In the third decade of the 21st century we’re used to epic science fiction films costing in excess of $200,000,000. If one doesn’t earn three times that much it’s considered a flop. A half-century ago a small experimental film was in production that still stands up today as a landmark in science fiction, and it had a budget of just $1,000,000. That was Silent Running.
Silent Running (released in 1972) was the personal project of Douglas Trumbull, who had worked with Stanley Kubrick as a young special effects artist on 2001: A Space Odyssey (1968). The film has a poignant premise at the dawn of the environmental movement. It’s set a few centuries in the future when all of earth’s forests have been lost. To protect the last remnants of these ecosystems, large greenhouse domes were launched into space and fastened to commercial space freighters. The space cargo business being what it was (or will be), the crews were delighted when the order came to return to regular service, jettison the domes, and blow them up.

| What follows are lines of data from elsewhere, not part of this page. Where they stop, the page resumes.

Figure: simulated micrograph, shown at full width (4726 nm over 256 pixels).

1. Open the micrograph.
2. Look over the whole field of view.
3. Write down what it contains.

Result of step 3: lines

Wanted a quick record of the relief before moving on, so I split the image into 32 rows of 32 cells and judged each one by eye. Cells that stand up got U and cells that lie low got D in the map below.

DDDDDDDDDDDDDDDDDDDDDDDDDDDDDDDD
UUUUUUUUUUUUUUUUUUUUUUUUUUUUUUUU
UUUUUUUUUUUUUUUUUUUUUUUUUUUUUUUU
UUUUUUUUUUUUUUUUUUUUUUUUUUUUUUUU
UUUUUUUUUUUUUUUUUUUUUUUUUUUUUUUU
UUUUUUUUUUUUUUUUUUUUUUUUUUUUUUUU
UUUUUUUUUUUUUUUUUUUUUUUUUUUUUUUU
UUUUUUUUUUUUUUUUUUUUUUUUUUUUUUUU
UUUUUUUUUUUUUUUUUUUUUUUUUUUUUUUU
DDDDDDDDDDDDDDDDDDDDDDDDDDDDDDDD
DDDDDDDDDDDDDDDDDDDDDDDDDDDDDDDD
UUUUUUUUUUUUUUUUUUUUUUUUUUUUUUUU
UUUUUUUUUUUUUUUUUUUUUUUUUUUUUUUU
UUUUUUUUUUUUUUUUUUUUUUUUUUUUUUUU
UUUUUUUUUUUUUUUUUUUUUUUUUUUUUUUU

The lone botanist aboard one of these freighters, Freeman Lowell (played by Bruce Dern), wasn’t exactly thrilled with the destruct order. He rebelled, eventually killing the three members of the freighter’s crew before they could destroy the last forest. Lowell wasn’t a space navigator, and in the drama of trying to save the forest dome and manage the ship he became injured. Alone aboard the huge spacecraft, he reprogrammed small robotic drones named Huey, Dewey, and Louie to serve as gardeners. Realizing that if he returned to earth the forest would be destroyed, he outfitted the dome with its own power source and grow lights and sent it off into space, tended by Dewey, the last functioning drone. He then blew up the ship while still aboard.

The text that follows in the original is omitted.